Bradford's law

Last updated
Visual Representation of Bradford's law. Bradfordslaw.png
Visual Representation of Bradford's law.

Bradford's law is a pattern first described by Samuel C. Bradford in 1934 that estimates the exponentially diminishing returns of searching for references in science journals. One formulation is that if journals in a field are sorted by number of articles into three groups, each with about one-third of all articles, then the number of journals in each group will be proportional to 1:n:n2. [1] There are a number of related formulations of the principle.

Contents

In many disciplines, this pattern is called a Pareto distribution. As a practical example, suppose that a researcher has five core scientific journals for his or her subject. Suppose that in a month there are 12 articles of interest in those journals. Suppose further that in order to find another dozen articles of interest, the researcher would have to go to an additional 10 journals. Then that researcher's Bradford multiplier bm is 2 (i.e. 10/5). For each new dozen articles, that researcher will need to look in bm times as many journals. After looking in 5, 10, 20, 40, etc. journals, most researchers quickly realize that there is little point in looking further.

Different researchers have different numbers of core journals, and different Bradford multipliers. But the pattern holds quite well across many subjects, and may well be a general pattern for human interactions in social systems. Like Zipf's law, to which it is related, we do not have a good explanation for why it works, but knowing that it does is very useful for librarians. What it means is that for each specialty, it is sufficient to identify the "core publications" for that field and only stock those; very rarely will researchers need to go outside that set.[ verification needed ]

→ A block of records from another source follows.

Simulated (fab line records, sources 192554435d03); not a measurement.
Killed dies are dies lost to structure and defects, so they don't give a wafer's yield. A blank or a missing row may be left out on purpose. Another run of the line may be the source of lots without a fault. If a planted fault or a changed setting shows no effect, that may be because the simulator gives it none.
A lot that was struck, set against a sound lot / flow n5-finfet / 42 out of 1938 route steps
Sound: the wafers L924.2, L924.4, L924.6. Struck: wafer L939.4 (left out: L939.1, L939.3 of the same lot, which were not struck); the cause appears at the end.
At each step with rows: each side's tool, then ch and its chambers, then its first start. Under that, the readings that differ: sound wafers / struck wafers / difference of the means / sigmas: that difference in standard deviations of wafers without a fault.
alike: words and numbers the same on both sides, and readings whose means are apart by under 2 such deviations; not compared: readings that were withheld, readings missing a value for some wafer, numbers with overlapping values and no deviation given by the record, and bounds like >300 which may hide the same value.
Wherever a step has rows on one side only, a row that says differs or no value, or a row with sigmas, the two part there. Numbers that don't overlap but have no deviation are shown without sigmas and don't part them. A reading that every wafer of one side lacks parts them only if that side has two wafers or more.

However, its impact has been far greater than that. Armed with this idea and inspired by Vannevar Bush's famous article As We May Think , Eugene Garfield at the Institute for Scientific Information in the 1960s developed a comprehensive index of how scientific thinking propagates. His Science Citation Index (SCI) had the effect of making it easy to identify exactly which scientists did science that had an impact, and which journals that science appeared in. It also caused the discovery, which some did not expect, that a few journals, such as Nature and Science , were core for all of hard science. The same pattern does not happen with the humanities or the social sciences.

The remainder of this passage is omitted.